Trump truly does bring out the best in people.
Lol. Your comments just accept one quote from person for one year as indicative of the entire industry forever because you're a fucking moron.
Fucking hilarious.
Let me guess. You are still pro buggy whip and eager against cars don't you. Fucking moron.
Trump has fuck all to do with it, farmers have enjoyed extra special subsidy for far more years than you have IQ points and tariffs have nothing to do with this issue.
Farmers using illegal labor at below market rates and baking that into their future estimates was a critically stupid mistake and this is a direct consequence of that.
He’s certainly demonstrated what kind of filth you truly are. The next step is cleansing.
This is probably doubly true since they likely get a payout from the government for a lost crop that defrays more of the loss than if they try to sell some part of the harvest. It's absurd, but that's what happens when you meddle in markets.
As indicated below, I've plowed fields under unharvested. Most of the time, you have to plant in order to qualify for crop insurance and you wind up in this specific situation. Similar things happen with beef and chickens where it's easier to cull entire flocks 6 mos. early, let the price of eggs float, and reap the benefits once the next generation of birds are laying.
I don't know the ins and outs of this specific business either. I do know they claim to be vertically integrated and, somehow, are *also* getting beat on logistics and labor from outside the country well beyond anything the tariffs could've done with the 200% price differential; which almost makes it seem like a political ploy from the get go.
I should've used a /sarc tag. I've plowed under crops and played in unharvested fields left to pasture myself.
That's my/the point: the Mexicans didn't just produce twice as many tomatoes to flood the market before the tariffs hit. They aren't taking a hit on $3 tomatoes that used to sell for $11 or $16. Even if they did, labor and transportation costs are eating up almost half the price. Labor and transportation costs that are, somehow, less for Mexicans growers.
As I and others indicate above, the math doesn't add up. The story started with "tariffs bad" and worked backwards, cherry-picking which numbers and costs suited their numbers until they got to the bare minimum such that with anything less they wouldn't even be able to talk costs/economics.

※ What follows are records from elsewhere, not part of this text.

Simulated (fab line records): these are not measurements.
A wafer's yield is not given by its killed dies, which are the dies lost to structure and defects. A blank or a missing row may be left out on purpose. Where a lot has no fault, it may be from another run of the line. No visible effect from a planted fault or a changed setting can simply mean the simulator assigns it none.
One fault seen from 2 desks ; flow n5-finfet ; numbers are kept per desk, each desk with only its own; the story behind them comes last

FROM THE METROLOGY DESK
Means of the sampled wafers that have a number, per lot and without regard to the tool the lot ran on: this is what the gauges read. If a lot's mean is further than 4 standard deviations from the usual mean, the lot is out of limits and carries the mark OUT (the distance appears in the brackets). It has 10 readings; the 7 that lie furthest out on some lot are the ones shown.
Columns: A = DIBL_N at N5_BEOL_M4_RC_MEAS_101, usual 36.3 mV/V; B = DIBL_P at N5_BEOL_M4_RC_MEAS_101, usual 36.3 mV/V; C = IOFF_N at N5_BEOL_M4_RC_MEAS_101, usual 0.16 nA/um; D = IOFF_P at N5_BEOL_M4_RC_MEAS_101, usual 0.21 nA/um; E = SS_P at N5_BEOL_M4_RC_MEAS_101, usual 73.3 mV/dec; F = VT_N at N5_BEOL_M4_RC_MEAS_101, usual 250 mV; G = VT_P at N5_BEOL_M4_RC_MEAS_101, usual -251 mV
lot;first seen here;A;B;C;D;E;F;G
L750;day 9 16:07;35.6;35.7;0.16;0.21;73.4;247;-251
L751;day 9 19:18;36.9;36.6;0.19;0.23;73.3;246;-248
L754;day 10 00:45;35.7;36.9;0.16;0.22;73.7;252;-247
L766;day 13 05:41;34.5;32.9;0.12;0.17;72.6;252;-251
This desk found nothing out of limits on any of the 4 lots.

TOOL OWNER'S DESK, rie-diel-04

Without the additional information this could be (intentionally) like trying to blame FDR for the dust bowl. And it certainly feels like "OMG! Have you seen the price of eggs? Tariffs!"
Edit: Matter of fact, it occurs to me that we were warned about the shortages and consequences of Trump's tariffs impending descent. Fist pointed out that we would certainly be notified if they were and I replied that his prediction might be too straightforward and we'd get some niche, vague, and contradictory trade/tariff reporting... and here we are.
It's like the climate change narrative where, if the temperature goes up, it's because of man-made global warming. If the temperature goes down, it's because of man-made global warming but with the collapse of the polar vortex and the thermohaline currents, the entire globe cooled. If it stays exactly the same it's just the mean between the two extremes of man-made global warming.
[deleted]
“ Huh. I wonder why anyone in a normal, straightforward economic situation would eat the loss on the whole $11 and plow it all under rather than take the profits even at $3-5.”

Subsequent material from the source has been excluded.